What is Aurora and why is it a risk to grid reliability

March 17, 2012

There are a number of issues about Aurora that are confusing including its name, what it does, how to detect it, and what could be vulnerable. As Aurora is still classified as "For Official Use Only", I will not go into any technical details.

There are a number of issues about Aurora that are confusing including its name, what it does, how to detect it, and what could be vulnerable. As Aurora is still classified as "For Official Use Only", I will not go into any technical details.

First, I would like to address the confusion in the name Aurora. The Aurora I am referring to is the test the Idaho National Laboratory did for DHS in 2007 that destroyed a diesel generator with the consequent CNN tape. The reason DHS performed the test was to demonstrate that a cyber attack could destroy large rotating equipment (remember this was in 2007 long before Stuxnet). This is not the same as the Chinese attack on Google also named Aurora which has caused confusion.

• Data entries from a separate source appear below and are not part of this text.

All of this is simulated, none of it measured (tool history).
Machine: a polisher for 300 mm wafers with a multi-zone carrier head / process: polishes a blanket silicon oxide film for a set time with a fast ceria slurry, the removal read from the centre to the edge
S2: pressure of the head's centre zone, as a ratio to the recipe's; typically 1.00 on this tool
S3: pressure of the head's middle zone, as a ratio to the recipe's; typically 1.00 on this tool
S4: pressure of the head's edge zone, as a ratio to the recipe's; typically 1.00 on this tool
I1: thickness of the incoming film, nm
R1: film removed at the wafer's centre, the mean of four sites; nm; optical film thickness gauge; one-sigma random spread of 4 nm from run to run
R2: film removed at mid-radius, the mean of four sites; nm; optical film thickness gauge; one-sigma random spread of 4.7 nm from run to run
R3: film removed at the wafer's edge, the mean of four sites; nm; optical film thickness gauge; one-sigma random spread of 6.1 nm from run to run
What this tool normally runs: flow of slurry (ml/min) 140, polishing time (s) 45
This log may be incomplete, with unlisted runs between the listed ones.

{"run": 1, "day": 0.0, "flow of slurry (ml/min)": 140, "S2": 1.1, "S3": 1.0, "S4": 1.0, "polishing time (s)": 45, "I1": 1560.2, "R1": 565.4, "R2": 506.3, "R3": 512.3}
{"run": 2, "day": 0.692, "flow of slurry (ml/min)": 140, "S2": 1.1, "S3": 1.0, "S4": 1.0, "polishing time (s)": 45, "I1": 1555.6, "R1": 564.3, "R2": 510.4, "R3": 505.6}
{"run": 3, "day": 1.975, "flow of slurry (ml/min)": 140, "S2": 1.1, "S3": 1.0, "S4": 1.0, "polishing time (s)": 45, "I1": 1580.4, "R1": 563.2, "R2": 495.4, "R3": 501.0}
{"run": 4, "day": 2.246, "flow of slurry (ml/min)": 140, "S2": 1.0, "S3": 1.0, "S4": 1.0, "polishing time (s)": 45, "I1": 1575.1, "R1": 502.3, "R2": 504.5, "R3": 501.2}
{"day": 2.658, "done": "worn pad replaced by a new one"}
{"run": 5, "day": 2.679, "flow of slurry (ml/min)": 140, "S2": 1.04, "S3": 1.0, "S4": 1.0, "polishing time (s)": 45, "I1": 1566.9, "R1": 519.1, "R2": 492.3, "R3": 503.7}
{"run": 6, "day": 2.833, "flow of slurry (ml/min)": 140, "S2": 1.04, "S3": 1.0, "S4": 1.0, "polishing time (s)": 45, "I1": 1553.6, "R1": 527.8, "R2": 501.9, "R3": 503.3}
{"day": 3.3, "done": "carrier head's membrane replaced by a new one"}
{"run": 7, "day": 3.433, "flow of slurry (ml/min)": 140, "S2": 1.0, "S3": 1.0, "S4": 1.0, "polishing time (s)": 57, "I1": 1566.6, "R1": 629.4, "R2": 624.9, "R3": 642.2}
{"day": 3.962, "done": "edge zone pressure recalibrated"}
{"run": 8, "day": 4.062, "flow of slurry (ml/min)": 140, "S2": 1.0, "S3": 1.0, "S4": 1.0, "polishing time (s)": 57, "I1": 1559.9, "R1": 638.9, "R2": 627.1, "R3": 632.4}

Aurora is a gap in the protection of the electric grid that can be caused by cyber. It is a basic physics property - an out-of-phase condition - that cannot be seen by the operator and can NOT be mitigated by any traditional IT cyber mitigation. The only means to prevent an Aurora event is by physical hardware mitigation.

Aurora was demonstrated to be able to cause damage to a diesel generator. However, Aurora can cause damage to any load connected to the grid. Yet, Aurora is not addressed by the NERC CIPs or by the nuclear industry in NEI-08-09 - a second gap in protection of the electric grid.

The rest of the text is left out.